What Can You Learn From Your Most-Read Stories?
Having Fun Juggling The Stats

I became curious about most-read stories when reading an article by Jan Sebastian 🖐👩🦰 — the link is below — that touched on what information can be gleaned from the stats that writers are able to look up about their own articles and stories.
I didn’t dig as deep as Jan, but here is a simple exercise that I found surprisingly interesting: I used the sort facility on the stats to find out which are my most-read stories and set out to see what I could learn from the result.
My Top 4
No 4: The most useful piece I’ve ever written comes in at number 4. Of course, “usefulness” is subjective; I am defining it in 2 ways:
- useful to others gauged by the amount and type of interaction and
- useful to me in terms of the income generated.

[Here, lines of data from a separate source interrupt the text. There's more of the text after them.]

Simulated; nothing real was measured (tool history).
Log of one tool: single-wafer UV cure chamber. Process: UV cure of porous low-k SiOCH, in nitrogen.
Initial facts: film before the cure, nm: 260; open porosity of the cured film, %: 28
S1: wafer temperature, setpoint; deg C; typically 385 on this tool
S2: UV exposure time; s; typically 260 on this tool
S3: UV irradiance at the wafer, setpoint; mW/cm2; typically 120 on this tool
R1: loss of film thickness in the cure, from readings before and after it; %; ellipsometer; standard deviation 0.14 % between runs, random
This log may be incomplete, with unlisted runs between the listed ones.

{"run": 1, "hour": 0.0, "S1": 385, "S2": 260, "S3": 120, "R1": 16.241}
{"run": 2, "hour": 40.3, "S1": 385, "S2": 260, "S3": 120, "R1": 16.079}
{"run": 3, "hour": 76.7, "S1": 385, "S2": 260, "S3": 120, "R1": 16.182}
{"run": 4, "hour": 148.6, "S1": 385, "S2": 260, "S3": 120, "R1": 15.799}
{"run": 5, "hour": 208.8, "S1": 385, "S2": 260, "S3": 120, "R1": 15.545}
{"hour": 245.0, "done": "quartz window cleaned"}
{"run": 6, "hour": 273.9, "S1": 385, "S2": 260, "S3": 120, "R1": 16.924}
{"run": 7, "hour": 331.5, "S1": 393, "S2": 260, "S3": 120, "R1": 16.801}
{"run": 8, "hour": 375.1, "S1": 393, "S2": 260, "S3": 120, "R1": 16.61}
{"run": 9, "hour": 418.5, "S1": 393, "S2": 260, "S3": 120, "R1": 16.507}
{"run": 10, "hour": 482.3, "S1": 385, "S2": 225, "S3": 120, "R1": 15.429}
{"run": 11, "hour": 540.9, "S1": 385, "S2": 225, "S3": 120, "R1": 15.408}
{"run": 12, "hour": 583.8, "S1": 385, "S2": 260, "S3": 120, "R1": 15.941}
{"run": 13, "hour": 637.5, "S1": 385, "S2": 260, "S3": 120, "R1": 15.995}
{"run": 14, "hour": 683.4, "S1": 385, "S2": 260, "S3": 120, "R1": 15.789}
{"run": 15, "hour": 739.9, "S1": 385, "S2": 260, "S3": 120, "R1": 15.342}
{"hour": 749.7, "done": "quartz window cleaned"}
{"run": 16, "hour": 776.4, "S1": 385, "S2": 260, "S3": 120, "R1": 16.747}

On both counts, this one has a big lead over everything else. Yet it only comes in at number 4, many thousands of readers behind the winner.
No 3: Coming in at number 3 was one of a pair of stories I wrote after a frustrating week where the local wildlife queued up to pose for photos, and I didn’t catch one of them. Maybe its popularity was amongst photographers who recognised the pain!
No 2: This was perhaps the biggest surprise of all. Culinary tales can be popular — check out Kris Bedenian for mouth-watering recipes that are easy to reproduce — but my culinary delight was nothing to compare to any of hers. It was the tale of a fruit & cheese scone with an accidentally acquired red hot kick, the sort no one would have been tempted to reproduce, surely.
And The Winner Is…
No 1: My most-read story (in the lead by many thousands over its nearest rival) is a short, fun piece that I wrote after watching a gang of small birds on a roof. I never did figure out why it became so popular.
Here’s Jan Sebastian 🖐👩🦰’s original article:
What Did I Learn?
I found this a fascinating exercise that generated a whole raft of ideas and potential explanations for why people read one thing over another. As to what I learned from doing this — well, let me digress for a moment before I answer that.
I wondered if other people would find this exercise as interesting as I did. Maybe they will… maybe not. However, I would love to know something about my fellow writers’ top 4 stories (by reads, not by views), so if anyone would like to have a go at this, please tag me so I can see how your collections compare to mine. Here are a few names that spring to mind.
Jan Sebastian 🖐👩🦰, Dennett, Susan Alison, Anne Bonfert, Kim Zuch, pockett dessert, Erika Burkhalter, Barb Dalton 🇺🇦, Pene Hodge, K. Barrett, Mia Verita, Louise Peacock, Maria Rattray, Linda Acaster.
I initially thought I might learn more about what I should write about. In fact, I didn’t. Thinking about it, the whole concept of what I “should” write is a whole Pandora’s Box that I have no intention of opening just now.
So, what did I learn? I learnt nothing — nada, zilch — but hey, that’s fine. I enjoyed the journey, and that’s what counts. I hope you enjoyed it, too.